Skip to content
Go back

Private Docker Registry with Harbor

By SumGuy 9 min read
Private Docker Registry with Harbor

Docker Hub is fine, until it isn’t

You’re deep in a CI/CD run. Build passes. Pipeline hits the push step. Docker Hub rate-limits you — again. Your deploy is blocked because a free-tier policy decided your IP looked too eager.

Or maybe you’re shipping proprietary software and the idea of your container images living on someone else’s servers makes your security team’s eye twitch. Or your images are 4 GB and pulling them across the internet on every deploy is burning time and money you don’t have.
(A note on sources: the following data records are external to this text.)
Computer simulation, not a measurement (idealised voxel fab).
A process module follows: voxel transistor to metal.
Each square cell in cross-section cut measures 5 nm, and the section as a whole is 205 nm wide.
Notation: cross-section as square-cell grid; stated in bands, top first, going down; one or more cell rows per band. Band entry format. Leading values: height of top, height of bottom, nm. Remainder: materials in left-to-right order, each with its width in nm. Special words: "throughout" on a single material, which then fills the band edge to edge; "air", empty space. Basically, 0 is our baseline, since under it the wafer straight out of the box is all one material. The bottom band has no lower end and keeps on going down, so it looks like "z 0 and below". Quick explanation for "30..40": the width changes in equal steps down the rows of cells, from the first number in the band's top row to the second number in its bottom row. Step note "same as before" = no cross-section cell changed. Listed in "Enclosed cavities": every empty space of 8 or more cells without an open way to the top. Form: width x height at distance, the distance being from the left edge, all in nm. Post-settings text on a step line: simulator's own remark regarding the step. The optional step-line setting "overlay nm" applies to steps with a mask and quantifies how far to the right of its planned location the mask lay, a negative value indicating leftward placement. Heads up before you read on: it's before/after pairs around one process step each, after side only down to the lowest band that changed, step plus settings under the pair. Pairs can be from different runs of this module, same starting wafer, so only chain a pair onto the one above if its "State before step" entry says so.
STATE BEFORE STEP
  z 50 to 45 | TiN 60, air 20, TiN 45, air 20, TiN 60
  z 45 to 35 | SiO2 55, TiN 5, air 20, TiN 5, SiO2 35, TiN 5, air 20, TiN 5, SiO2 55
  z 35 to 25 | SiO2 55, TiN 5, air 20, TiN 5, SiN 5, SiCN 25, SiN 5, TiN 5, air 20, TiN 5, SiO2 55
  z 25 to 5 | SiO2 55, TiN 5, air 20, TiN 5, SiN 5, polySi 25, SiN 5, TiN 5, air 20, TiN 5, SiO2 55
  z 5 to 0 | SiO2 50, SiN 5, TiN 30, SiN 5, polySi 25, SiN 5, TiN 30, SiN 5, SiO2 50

Whatever brought you here, you’re about to set up a private container registry that doesn’t apologize for existing.

Enter Harbor.

Why not just registry:2?

You could spin up Docker’s official registry:2 image in about four minutes. It runs, it stores images, it technically does the job. It also has no UI, no real access control, no vulnerability scanning, and about as much operational visibility as a black box nailed to your server rack.

Harbor is what happens when someone looked at registry:2 and said “this needs to be a real product.” It’s a CNCF graduated project — not a weekend experiment — running in production at companies with actual uptime requirements.

Here’s what Harbor adds:

Featureregistry:2Harbor
Web UINoYes
RBACNoYes
Vulnerability scanningNoYes (Trivy)
Image replicationNoYes
Garbage collectionManualScheduled + UI
Audit logsNoYes
Robot accountsNoYes
Helm chart repoNoYes

The operational difference is roughly the same as between sqlite3 at a terminal and a proper database with a dashboard. One is a tool, one is a platform.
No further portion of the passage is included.